DES MOINES, Iowa — The U.S. Department of Agriculture is sure the U.S. Department of Agriculture is doing a great job fighting fraud committed by people receiving benefits in the Supplemental Nutrition Assistance Program.

Wendy Dishman disagrees.

Dishman is the administrator of the Investigative Division of the Iowa Department of Inspections and Appeals, which has been investigating fraud by SNAP recipients since the days when the program was known as the Food Stamp Program.

Dishman says the Food and Nutrition Service, the division of USDA that runs SNAP, doesn’t even have reliable data on the extent of fraud committed by recipients.

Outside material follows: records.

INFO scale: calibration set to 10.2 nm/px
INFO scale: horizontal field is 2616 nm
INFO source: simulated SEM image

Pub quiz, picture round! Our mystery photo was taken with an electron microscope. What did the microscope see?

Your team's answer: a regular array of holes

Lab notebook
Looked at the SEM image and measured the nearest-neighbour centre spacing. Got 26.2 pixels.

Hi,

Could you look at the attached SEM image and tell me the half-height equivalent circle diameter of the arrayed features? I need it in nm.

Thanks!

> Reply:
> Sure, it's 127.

“There’s a lot of inconsistencies in the data they collect,” Dishman told Iowa Watchdog.

FNS investigates cases of SNAP fraud committed by vendors but leaves it to the states to investigate fraud by benefit recipients.

In 2013, DIA investigated 2,499 cases of potential fraud by SNAP recipients. In 1,749 of the cases, DIA discovered recipients either had provided incorrect information to the Iowa Department of Human Services, which administers SNAP benefits in the state, or had committed some form of deliberate fraud.

“If we can’t prove that it was an intentional violation, we turn the information over to DHS, so it can collect the overpayment,” Dishman said. “If we can prove it was intentional, there’s an administrative hearing process that will result in sanctions.”

In response to questions about its collection of data from the states about SNAP fraud, FNS provided Iowa Watchdog with a statement boasting about its success in reducing the percentage of people illegally selling their SNAP benefits. FNS claims that number has dropped from 4 percent of recipients to 1.3 percent during the past 15 years.

Asked about the 1.3 percent figure, Dishman said she doesn’t take it seriously.

“Everybody wonders where the hell they came up it,” she said with a little laugh. “Nobody can explain how they came up with that figure, because what we see is certainly more than that.”

Being sanctioned results in the individual losing SNAP benefits either permanently or for a period determined by an administrative judge. In particularly egregious cases, criminal prosecutions can occur.

But that’s rare. In 2013, 159 Iowa SNAP recipients lost their benefits because of fraud, but none were criminally prosecuted.